Little disagreement here, if you mean current computers.


> stand it when someone usually some new ager says, "We only use ten percent of 
our

> brains". I always hand them a rhetorical scalpel and say, "Here cut out 90% 
and

> let's see how you do". However, as it turns out we do have amazing abilities 
we

Actually, if you'd let every second neuron in your brain vanish tracelessly, 
you'd probably not notice a lot of difference, apart from some degradation.

> stopped using somewhere along the evolutionary path. They're known today as

> savant skills. Imagine that, calculating faster than any computer 9 digit 
prime

> numbers in a flash being a primitive talent of all human beings. Well it seems
to

> be true and we are learning how to perhaps reawaken them and yet stay socially
> functioning. Here are some references to back up what I've just said about
> savantism.

You may notice that idiot savants typically excel at a single task. You might
have heard about a recent result (reference lost in mailbox upstream) where a 
focused disruption (using transcranial magnetic stimulation) produced 
idiot-savant-like effects in normal adults.

> Quantum laser turns electron wave into (computer) memory

Yawn. The idiot press once again misunderstood something quite profoundly.


> Nanotech should be able to reduce the size of a quantum laser electron hard 
drive

> to oh maybe the size of a dime or even the head of a pin. They'll be the rage!


You should be reading up on some of that fancy Schroedinger stuff. Like a 
wavefunction

trapped in a periodic boundary conditions/box, and the size of the box. 
Measurement,
collapse of the wavefunction, and the like.

Nano doesn't allow you to run rings around quantum mechanics, unfortunately.

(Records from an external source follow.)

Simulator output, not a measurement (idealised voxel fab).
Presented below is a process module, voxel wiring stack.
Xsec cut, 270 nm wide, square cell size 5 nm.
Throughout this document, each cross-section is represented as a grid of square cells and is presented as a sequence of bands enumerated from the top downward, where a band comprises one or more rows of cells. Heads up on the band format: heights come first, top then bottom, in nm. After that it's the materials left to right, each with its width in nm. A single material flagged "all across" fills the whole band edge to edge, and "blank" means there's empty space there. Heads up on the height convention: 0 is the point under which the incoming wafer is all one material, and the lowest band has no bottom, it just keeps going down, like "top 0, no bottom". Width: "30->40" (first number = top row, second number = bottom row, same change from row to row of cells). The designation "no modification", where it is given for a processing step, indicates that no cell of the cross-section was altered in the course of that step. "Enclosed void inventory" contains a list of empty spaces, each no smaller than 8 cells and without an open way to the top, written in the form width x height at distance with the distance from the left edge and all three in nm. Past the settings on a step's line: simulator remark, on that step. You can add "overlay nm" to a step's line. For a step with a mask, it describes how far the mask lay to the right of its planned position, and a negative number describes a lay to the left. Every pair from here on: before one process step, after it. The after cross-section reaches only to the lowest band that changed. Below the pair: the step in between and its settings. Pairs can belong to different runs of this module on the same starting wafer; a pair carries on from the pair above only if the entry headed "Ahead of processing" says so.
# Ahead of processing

> Everyone will want one. Imagine all the mp3's you could listen to right from 
your
> own head? Who needs Napster? ;)

What's wrong with old-fashioned molecular memory?
 
> I can imagine a time one day when we are all busily going about our daily

> routines of work or play and all the while part of our brains are unnoticeably

> calculating away at the latest big issue. Or perhaps only a few are needed for

What makes you think your work and play will not be so demanding, as to 
require you to use whatever computational resources are at your disposal?

> that issue and so only certain nodes are active for that while others mayhaps

> have tuned into a live archeological dig somewhere, seeing through the vision 
of
> those on site.
> 
> Singularity? Who needs it? Or should I rather say, scary unknowable outcome

Gravity? Who needs it?


> Singularity who needs that? Not I! I believe we can be totally in control of 
THE
> singularity if we don't act stupidly.

You can't do much as a single person. (Unless you're the one very special 
butterfly, but there's no way of knowing). Mob IQ seems to follow the lowest
common denominator approach.
 
>

> P.S. I have an answer for the oh so scary nano grey goo as well and it doesn't
> entail avoiding nanotech just the how to appraoch.

Oh, everything is easy. Except when it isn't.